Trailer released for Karan Johar’s Kesari Chapter 2, based on Jallianwala Bagh massacre
Amid a slew of historical drama films emerging from Bollywood, Karan Johar’s Dharma Productions is set to release Kesari Chapter 2, a movie based on a court case following the Jallianwala Bagh massacre of 1919, starring Akshay Kumar, Ananya Panday and R Madhavan.
The film is based on The Case that Shook the Empire: One Man’s Fight for the Truth about the Jallianwala Bagh Massacre, a book by Raghu and Pushpa Palat that explores the defamation case filed against Sir Chettur Sankaran Nair by Sir Michael O’Dwyer, the former lieutenant governor of Punjab and the architect of the massacre. O’Dwyer’s defamation allegations came after Nair published a book about the atrocities committed by the British Raj in Punjab.
The trailer for Kesari Chapter 2 came out on Thursday and the film will release on April 18, three days after the anniversary of the massacre. Kumar will portray Nair, who is pitted against Madhavan who portrays a lawyer defending the British. Panday will play the role of another lawyer.
The graphic trailer showed Indians being shot at by the British Indian Army, with blood pouring from decapitated limbs and people jumping into a well to save themselves.
Kumar’s character dropped the F-bomb in an earlier teaser trailer and later addressed the moment in conversation with media personnel. According to the Hindustan Times, Kumar said he did use the word, however, he believed that the preceding dialogue, in which a British officer calls his character a “slave to the British Empire”, was a greater insult.
Last month, British Member of Parliament Bob Blackman asked the government to formally tender an apology to the people of India for the massacre.

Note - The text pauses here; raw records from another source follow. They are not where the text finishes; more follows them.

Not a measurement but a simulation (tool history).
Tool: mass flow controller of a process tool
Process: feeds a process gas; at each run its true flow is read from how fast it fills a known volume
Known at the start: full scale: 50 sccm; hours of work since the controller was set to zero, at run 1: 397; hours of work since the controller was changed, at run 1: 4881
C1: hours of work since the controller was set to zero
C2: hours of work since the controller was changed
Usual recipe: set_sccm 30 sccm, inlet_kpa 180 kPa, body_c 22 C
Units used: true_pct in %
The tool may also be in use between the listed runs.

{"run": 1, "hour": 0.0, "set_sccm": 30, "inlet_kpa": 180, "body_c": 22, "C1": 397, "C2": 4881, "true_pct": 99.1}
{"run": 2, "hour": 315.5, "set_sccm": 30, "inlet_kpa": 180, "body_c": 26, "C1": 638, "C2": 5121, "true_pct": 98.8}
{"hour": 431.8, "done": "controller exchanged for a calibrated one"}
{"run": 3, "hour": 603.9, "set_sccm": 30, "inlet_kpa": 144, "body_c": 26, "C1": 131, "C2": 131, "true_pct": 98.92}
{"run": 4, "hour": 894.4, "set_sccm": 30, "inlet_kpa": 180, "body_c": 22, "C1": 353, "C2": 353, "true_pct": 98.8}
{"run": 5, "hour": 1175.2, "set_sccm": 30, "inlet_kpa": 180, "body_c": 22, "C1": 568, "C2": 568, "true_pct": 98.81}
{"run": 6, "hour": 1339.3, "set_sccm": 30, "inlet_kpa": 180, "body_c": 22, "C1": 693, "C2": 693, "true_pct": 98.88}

“Today, I raised the Jallianwala Bagh massacre. I asked the govt to formally give an apology to the people of India ahead of the atrocities anniversary,” he wrote on X (formerly Twitter).
Over a century ago, at the Jallianwala Bagh in Amritsar, British Brigadier General Reginald Dyer opened fire on unarmed, peaceful protestors who had gathered there to celebrate the Baisakhi festival. The crowd was also peacefully protesting against the Rowlatt Act, passed by the British government, which limited civil liberties and demanded the release of two nationalist leaders, Saifuddin Kitchlew and Satyapal.
As many as 1,650 rounds of ammunition were fired on unarmed Indians on Sunday, April 13, 1919 at Jallianwala Bagh, author Asif Noorani wrote for Dawn. The Bagh’s narrow entrance was blocked as 50 soldiers from the Baloch and Gurkha regiments rained bullets on the crowd gathered there. Curfew had already been imposed in the city, so even if any of the hundreds of wounded wanted to leave after the brutal act was over, they were just not able to move out of the premises from where blood was flowing uninterruptedly. Thus, many of those who could have been saved succumbed to their injuries.
The figures for the dead — belonging to all faiths practised in India — vary from 350 to 1,200; hundreds of injured remained unattended for long and died of their wounds. According to Dyer, his troops fired 1,650 rounds of live ammunition. It was a major tragedy and representative of the colonial violence perpetuated in British India and other colonies across continents, poet and essayist Harris Khalique wrote.
Bollywood’s historical films
Bollywood has seen an upward trend in the production of historical dramas. Director Sanjay Leela Bhansali’s Heeramandi for Netflix showed the lives of courtesans in pre-Partition Indian Lahore’s red-light district. Nikhil Advani’s series Freedom at Midnight for SonyLIV recounted the partition of the subcontinent.
However, these tales have often diverged from historical facts to portray a more dramatised version of events, often skewing facts to show certain groups in a more negative light.
Most recently, Vicky Kaushal’s Chhaava, the historical action film based on the life of Sambhaji Maharaj, the second ruler of the Maratha Empire, found itself at the centre of a political and communal storm for its portrayal of Aurangzeb, the 17th-century Mughal emperor.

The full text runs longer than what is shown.